ARM > Introduction to ARM > Thumb

by David Thomas on

Thumb

Thumb is a subset of the ARM instruction set encoded in 16-bit wide instructions.

  • Requires 70% of the space of ARM code.
  • Uses 40% more instructions than equivalent ARM code.

A CPU has Thumb support if it has a T in its name, or it is architecture v6 or later.

  • With 32-bit memory:
    • ARM code is 40% faster than Thumb code.
  • With 16-bit memory:
    • Thumb code is 45% faster than ARM code.

Uses 30% less external memory power than ARM code.

Remarks

The slide quotes ARM’s “ideal” values. Take with a pinch of salt.

Limitations

Thumb is not a complete architecture: you can’t have a Thumb-only CPU.

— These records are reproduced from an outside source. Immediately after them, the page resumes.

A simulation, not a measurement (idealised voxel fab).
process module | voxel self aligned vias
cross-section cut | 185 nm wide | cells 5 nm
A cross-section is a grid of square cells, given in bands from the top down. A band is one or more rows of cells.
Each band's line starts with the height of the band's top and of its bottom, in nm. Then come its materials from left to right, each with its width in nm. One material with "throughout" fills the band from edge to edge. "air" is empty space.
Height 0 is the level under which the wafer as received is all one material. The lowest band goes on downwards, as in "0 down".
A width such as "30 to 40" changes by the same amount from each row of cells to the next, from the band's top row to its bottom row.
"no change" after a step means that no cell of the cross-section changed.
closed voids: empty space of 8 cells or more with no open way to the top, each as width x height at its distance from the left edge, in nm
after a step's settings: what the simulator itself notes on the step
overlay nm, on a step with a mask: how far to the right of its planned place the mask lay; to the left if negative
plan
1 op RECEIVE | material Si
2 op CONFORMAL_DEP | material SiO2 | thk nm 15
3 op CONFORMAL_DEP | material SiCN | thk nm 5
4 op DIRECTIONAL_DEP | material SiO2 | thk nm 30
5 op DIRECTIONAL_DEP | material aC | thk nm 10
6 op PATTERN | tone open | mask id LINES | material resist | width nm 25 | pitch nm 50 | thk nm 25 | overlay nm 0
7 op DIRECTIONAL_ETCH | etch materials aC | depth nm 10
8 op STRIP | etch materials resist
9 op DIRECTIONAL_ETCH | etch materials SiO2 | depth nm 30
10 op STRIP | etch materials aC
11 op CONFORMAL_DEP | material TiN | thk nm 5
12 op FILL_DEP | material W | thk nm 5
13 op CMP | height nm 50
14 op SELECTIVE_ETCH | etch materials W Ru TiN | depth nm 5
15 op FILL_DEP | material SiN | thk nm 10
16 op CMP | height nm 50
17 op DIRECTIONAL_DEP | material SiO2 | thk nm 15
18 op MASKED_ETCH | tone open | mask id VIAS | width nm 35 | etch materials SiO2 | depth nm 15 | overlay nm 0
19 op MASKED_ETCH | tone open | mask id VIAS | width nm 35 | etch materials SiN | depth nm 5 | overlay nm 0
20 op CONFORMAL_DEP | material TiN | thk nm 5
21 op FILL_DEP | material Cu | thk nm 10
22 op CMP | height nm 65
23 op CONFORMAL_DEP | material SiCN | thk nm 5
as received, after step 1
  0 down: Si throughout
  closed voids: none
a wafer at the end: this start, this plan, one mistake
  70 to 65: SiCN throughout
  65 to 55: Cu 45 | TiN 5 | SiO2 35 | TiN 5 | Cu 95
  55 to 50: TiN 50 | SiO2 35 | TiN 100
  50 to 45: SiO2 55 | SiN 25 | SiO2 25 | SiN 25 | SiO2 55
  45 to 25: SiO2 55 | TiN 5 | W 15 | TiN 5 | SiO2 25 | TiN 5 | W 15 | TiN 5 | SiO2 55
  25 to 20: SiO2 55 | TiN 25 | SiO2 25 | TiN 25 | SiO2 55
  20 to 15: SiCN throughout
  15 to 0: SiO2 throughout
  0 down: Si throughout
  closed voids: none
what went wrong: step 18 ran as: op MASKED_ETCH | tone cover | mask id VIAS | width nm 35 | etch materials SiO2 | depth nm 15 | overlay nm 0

Some of the limitations of Thumb mode include:

  • Conditional execution only exists for branch instructions.
  • Data processing ops use a two-address format, as opposed to ARM’s three-address format.
  • Its instruction encodings are less regular than ARM’s.

Thumb uses the same register set as ARM — but only R0-R7.

Remarks

Whereas R13’s role as the stack pointer is a convention in ARM mode, in Thumb mode it’s more hard-wired.